21 Feb 2008 nconway   » (Master)

Data Management for RDF

I was talking to a database researcher recently about why the artificial intelligence community and the database community haven't historically seen eye-to-eye. The researcher's opinion was that AI folks tend to regard databases as hopelessly limited in their expressive power, whereas DB folks tend to view AI data models as hopelessly difficult to implement efficiently. There is probably some truth to both views.

I was reminded of this when doing some reading about data management techniques for RDF (the proposed data model for the Semantic Web). Abadi et al.'s "Scalable Semantic Web Data Management Using Vertical Partitioning" is a nice paper from VLDB 2007, and appears to be one of a relatively small group of papers that approach the Semantic Web from a database systems perspective. The paper proposes a new model for storing RDF data, which essentially applies the column-store ideas from the C-Store and Vertica projects. Sam Madden and Daniel Abadi talk about their ideas more in a blog entry at The Database Column.

Planet PostgreSQL readers might be interested in this observation in the paper:

We chose Postgres as the row-store to experiment with because Beckmann et al. experimentally showed that it was by far more efficient dealing with sparse data than commercial database products. Postgres does not waste space storing NULL data: every tuple is preceded by a bit-string of cardinality equal to the number of attributes, with '1's at positions of the non-NULL values in the tuple. NULL data is thus not stored; this is unlike commercial products that waste space on NULL data. Beckmann et al. show that Postgres queries over sparse data operate about eight times faster than commercial systems

(A minor nitpick: Postgres will omit the per-tuple NULL bitmap when none of the attributes of a tuple are NULL, so it is not quite true that "every tuple is preceded by a bit-string".)

The cited Beckman et al. paper is "Extending RDBMSs To Support Sparse Datasets Using An Interpreted Attribute Storage Format".

It's interesting that none of the leading commercial systems seem to use exactly the same NULL bitmap approach that Postgres does. The tradeoff appears to be of storage against computation time: eliding the NULL values from the on-disk tuple reduces storage requirements, but makes it more expensive to find the offset within a tuple at which an attribute begins, if the attribute is preceded by one or more (elided) NULL values. If NULL values were stored in the on-disk tuple (and no variable-width attributes are used), the offset of an attribute can be found more efficiently.

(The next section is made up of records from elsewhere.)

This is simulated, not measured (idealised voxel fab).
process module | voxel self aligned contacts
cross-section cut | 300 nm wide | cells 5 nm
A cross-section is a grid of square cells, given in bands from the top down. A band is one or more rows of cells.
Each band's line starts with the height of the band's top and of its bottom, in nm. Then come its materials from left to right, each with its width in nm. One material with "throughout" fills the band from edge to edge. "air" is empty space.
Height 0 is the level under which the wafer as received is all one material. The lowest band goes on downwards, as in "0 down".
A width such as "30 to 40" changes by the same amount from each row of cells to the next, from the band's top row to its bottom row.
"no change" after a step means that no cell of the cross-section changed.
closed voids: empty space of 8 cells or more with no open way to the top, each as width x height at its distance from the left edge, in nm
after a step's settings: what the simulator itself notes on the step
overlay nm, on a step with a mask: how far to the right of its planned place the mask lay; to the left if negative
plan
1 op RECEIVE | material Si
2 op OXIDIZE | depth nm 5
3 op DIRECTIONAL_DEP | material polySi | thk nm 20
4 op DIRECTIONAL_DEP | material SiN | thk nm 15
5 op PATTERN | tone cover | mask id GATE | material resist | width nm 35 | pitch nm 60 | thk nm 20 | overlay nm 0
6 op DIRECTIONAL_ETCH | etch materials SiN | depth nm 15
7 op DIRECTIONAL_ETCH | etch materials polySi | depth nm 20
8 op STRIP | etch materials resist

In practice, Postgres implements another optimization that mitigates this problem to some extent: as tuples are passed around the executor and attributes are "extracted" from the on-disk tuple representation, they are effectively cached using the TupleTableSlot mechanism. This means that the computation to find the right offset for an attribute in the presence of NULLs is typically only done at most once per attribute of a tuple.